2023 Point-In-Time Count
Erin Nixon, LCSW
Sr. Social Services Manager-Continuum of Care
Mecklenburg County Community Support Services
The Point-in-Time Count will take place on Wednesday, January 25, 2023. This is the one night each year when our community comes together to survey each person experiencing sheltered or unsheltered homelessness throughout Mecklenburg County. It is also the time when we capture temporary and permanent housing capacity across the housing continuum. The Point-in-Time Count and Housing Inventory Count are activities required of the Charlotte-Mecklenburg Continuum of Care (CoC) to receive federal homelessness funding assistance from the U.S. Department of Housing & Urban Development (HUD). Charlotte-Mecklenburg also goes above and beyond the minimum requirements to collect additional information to inform local decision-making. Mecklenburg County Community Support Services leads the Point-in-Time Count for the Continuum of Care. 2023 marks a return to utilizing volunteers to conduct the unsheltered count and we need your help to ensure a successful event. This blog post provides information on how agencies and individuals can get involved.
HOUSING COUNTS
The Point-in-Time Count is more than a funding requirement; it serves as an important reminder that, behind every data point, is a person who counts. In 2018, Charlotte-Mecklenburg branded our Point-in-Time Count as Everybody Counts Charlotte to call attention to both: we must ensure that everyone is counted, because each individual matters. By enumerating the problem of homelessness, the Point-in-Time Count activities is a call for action.

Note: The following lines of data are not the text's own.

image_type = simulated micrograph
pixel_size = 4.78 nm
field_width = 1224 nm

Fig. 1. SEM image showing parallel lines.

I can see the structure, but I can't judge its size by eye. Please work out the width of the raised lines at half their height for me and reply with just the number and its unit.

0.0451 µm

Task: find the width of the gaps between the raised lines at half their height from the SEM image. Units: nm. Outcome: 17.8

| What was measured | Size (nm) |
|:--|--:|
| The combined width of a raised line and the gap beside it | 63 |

The lack of affordable housing contributes to both housing instability and homelessness. In the Charlotte area MSA (Metropolitan Statistical Area), there is a 45,130-unit gap for households at or below 30% of Area Median Income. Housing that is affordable is the primary solution to reducing housing instability and ending homelessness.
WE NEED YOUR HELP
100+ volunteers are needed to help survey individuals experiencing unsheltered homelessness throughout the day on Thursday, January 26, 2023. Please sign up here to volunteer. Donations are needed to deliver to those that complete the survey. Please purchase donations through this Amazon Wish List to be used specifically for the PIT.
Regular updates will also be shared through the Building Bridges blog; please pass along any or all of this material to others who may be interested in engaging with this important work.
UPCOMING MEETINGS
There are three planning meetings scheduled leading up to the PIT:
- December 22 (2pm-4pm) via Zoom,
- January 5 (2pm-4pm) via Zoom and in person at 3205 Freedom Drive, Entrance D, Suite 2000
- January 19 (2pm-4pm) via Zoom and in person at 3205 Freedom Drive, Entrance D, Suite 2000
The meetings will cover logistics and outstanding issues.
These planning meetings are open to anyone in the community. It is important that there is the broadest possible representation from all stakeholders. Stakeholders encompass any organizations and individuals who are impacted by the Point-in-Time Count and Housing Inventory Count: services such as street outreach, emergency shelter, transitional housing, permanent housing providers; population-specific efforts such as domestic violence, youth, veterans, chronic homelessness and families; and location- and partner-specific entities, such as healthcare systems, schools, and the justice system.
If you are interested in attending, or learning more, please email [email protected].
WHY DOES IT MATTER?
The Point-in-Time Count can and must be more than just a required census activity for funding assistance. It offers communities the opportunity to see homelessness in a different way – as a face, a name, and a story. Volunteers annually remark that it is impossible to forget the experience of that intimate conversation with a complete stranger, asking deeply personal questions in the midst of a traumatic situation. It changes you. And, hopefully, positively impacts the lives of the individuals and families dealing with homelessness through driving needed changes in the community. Additionally, HUD utilizes data from the PIT to determine the amount of funding CoC’s need to fund solutions to homelessness.
The Point-in-Time Count is important work. It grounds us in the “why” behind what we do. This “why” compels us to sustain the call for solutions until the problem is solved.
The community’s shared responsibility is to take the Point-in-Time Count experience and do something with it. Please consider signing up to participate in some way.
Because Everybody Counts, Housing Counts.